Rivera was, however, incapable of monogamy, and Kahlo was hurt by his infidelities, especially when he began a furtive liaison with her younger sister. She divorced him but then remarried him a year later. She had her own extramarital affairs, including one with socialist leader Leon Trotsky, and she also dallied with several women. Hardin came to see Frida's story as an emblematic tale for women torn between marriage and career. "I thought her dilemma was very contemporary," Hardin says. "Although she was very passionate about her relationship, it did not interfere with her work. She was determined to live fully in every area of her life."

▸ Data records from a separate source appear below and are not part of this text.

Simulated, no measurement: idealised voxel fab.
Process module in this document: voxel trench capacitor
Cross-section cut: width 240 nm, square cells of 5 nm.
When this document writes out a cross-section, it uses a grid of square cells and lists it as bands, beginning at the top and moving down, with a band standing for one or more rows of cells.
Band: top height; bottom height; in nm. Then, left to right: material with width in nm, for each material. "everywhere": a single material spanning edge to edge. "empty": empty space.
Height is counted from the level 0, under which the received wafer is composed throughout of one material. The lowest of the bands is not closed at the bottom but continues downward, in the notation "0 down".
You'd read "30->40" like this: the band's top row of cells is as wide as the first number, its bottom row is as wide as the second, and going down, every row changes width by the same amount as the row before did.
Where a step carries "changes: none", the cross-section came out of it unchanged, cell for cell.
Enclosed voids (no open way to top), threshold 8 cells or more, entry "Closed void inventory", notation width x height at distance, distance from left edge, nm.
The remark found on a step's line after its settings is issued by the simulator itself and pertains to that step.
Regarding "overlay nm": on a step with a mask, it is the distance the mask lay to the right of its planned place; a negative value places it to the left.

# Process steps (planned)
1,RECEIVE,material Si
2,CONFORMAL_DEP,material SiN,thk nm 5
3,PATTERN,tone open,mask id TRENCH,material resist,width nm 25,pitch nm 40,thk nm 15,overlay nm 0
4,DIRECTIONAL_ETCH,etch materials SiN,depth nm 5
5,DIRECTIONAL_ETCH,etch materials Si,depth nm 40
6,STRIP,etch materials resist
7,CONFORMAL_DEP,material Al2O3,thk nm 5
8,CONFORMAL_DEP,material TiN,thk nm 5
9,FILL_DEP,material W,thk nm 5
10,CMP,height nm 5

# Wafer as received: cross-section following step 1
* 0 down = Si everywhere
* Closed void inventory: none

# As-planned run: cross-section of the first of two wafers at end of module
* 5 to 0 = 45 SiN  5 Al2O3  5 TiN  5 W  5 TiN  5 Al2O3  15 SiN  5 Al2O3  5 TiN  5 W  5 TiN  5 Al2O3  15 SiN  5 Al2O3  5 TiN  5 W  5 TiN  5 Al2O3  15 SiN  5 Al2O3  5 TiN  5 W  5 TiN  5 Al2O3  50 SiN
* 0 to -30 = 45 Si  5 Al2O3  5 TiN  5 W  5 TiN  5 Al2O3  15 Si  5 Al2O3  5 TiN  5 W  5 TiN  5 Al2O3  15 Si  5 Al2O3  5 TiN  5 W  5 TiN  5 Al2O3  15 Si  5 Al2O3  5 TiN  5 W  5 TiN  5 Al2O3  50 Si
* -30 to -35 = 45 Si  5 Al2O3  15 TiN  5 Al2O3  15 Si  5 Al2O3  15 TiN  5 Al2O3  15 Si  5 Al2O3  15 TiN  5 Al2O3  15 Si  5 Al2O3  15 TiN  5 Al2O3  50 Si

Mexico in the 30s was like Paris in the 20s

After she optioned the rights to Herrera's book in 1988, Hardin tried to sell it as an epic love story in the tradition of Out of Africa. "Mexico in the 30s was like Paris in the 20s," Hardin says. "It was a period of tremendous cultural and political ferment." Hardin contacted the hottest actresses of the period, including Meryl Streep and Jessica Lange, and although they expressed interest, they were reluctant to make a commitment before a studio had officially purchased the project. "But nobody at the studios had heard of Frida at that time, and there was no interest in Latin America," Hardin recalls. For the next couple of years, she sent the project to every studio in town, but every single one rejected it.

Gradually, however, the interest in Latin culture began to blossom, and Kahlo's art came tobe revered in feminist circles. In May of 1990 one of Kahlo's self-portraits sold at Sotheby's for $1.5 million, the highest price ever paid at auction for a Latin American painting. Around the same time, Madonna bought two Kahlo paintings and announced her plans to star in a film based on Frida's life. Other producers jumped on the bandwagon. Robert De Niro's Tribeca Productions envisioned a joint biography of Rivera and Kahlo. Director Luis Valdez, best known for his film of La Bamba, sold a project to New Line and rushed to put his film into production in the spring of 1991. But protestors objected to the casting of non-Latina Laura San Giacamo as Frida, and New Line bowed to the controversy and dropped the film. Within a few years Hollywood had gone from complete ignorance of Frida Kahlo to an insane feeding frenzy. "When I first tried to sell the project," Nancy Hardin says, "there was no interest because nobody had heard of Frida. A few years later, I heard the exact opposite--that there were too many Frida projects in development, and nobody wanted mine."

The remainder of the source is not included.